For a surprisingly robust idea and what should be widely adopted(?) idea, the tutorials on how to train and similar are not as abundantly available as I thought it would be. StackOverflow gave a couple of useful links (#1, #2). After one more level of digging, what I finally found worked to be repurposed for my use-case was at alvations/dltk. There’s a decent example in there, which I started repurposing for my needs.

Okay, I have managed to figure out the training routine. However, this doesn’t seem to be working for sentence-delimiters which are different, like Hindi’s PurnaVirama and Bengali’s whatever the delimiter is. Good thing is Binu has found a potential list of these and stored them into some pattern-segmenter in ilmulti. Some useful information exists in Anoop’s IndicNLPLibrary code as well, where he does some accounting for numbers and abbreviations. But I have a policy of not doing anything for a single-language and hence me rooting for trained Punkt models.

### Injecting custom delimiters

There’s an entire thread by alvations again on some attempt - oh, I can start to empathize with the plight now. My thinking goes like this now, PunktLanguageVars have to be customized per language inorder to be able to accomodate the custom delimiters in languages like Bengali, Hindi, Marathi, Urdu etc. Somewhere in the source I found this has to be overridden.

#### Process

The following are my reactions as I progress about getting this accomplished.
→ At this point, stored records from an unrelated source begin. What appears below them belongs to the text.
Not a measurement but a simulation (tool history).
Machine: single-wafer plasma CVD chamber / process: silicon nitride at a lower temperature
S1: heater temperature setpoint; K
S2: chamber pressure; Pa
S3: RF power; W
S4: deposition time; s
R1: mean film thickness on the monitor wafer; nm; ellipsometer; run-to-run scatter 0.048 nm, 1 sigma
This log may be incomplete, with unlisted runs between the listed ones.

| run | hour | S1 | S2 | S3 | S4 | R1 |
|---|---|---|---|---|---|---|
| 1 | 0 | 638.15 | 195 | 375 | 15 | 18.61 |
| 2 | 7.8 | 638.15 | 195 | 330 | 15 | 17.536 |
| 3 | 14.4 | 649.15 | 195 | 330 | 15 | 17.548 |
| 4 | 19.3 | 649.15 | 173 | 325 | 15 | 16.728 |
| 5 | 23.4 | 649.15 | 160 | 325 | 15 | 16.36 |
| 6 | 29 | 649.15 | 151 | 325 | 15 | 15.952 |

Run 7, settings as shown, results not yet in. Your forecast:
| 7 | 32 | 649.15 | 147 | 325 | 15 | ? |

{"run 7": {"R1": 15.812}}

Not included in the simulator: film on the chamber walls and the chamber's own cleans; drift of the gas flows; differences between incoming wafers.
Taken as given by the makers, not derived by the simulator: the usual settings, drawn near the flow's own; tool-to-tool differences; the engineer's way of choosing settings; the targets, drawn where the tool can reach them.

1. Ugghh, I actually need more knowledge of Punkt the paper and the implementation now.
2. Turns out not, I just modified the sentence-delimiters with some twisted python dynamic inheritance workarounds (might have been an overkill, if I look back). Marathi seems to be using full-stops.
3. Training might have improved with the additional stuff, I hope. But what about test? Found something on StackOverflow. nltk:custom-sentence-starters The above doesn’t seem to be working, weird.
4. Seems like this is more effort than what it’s worth, thinking of lesser solutions that I can get away with. Decimal, Abbreviation ambiguity to be cleared in a first round, then use hard-delimiters for each language, like the Devanagiri danda in a second pass.
5. Finally managed a working solution after tinkering with the code for a while. I modified the first-pass-annotation function from punkt pulling the punkt implementation’s source. second pass.

#### Final Solution/Workaround

diff --git a/sentence_tokenizers/punkt.py b/sentence_tokenizers/punkt.py
index 408ce27..e30de2a 100644
--- a/sentence_tokenizers/punkt.py
+++ b/sentence_tokenizers/punkt.py
@@ -615,6 +615,10 @@ class PunktBaseClass(object):
aug_tok.abbr = True
else:
aug_tok.sentbreak = True
+        else:
+            for sent_end_char in self._lang_vars.sent_end_chars:
+                if tok[-1] == sent_end_char:
+                    aug_tok.sentbreak = True

return


On a quick look, I can already tell that tok[-1] is a potential IndexError in the future at some point, maybe as I am not placing any guards. But this is not production code, we will handle it when an issue comes.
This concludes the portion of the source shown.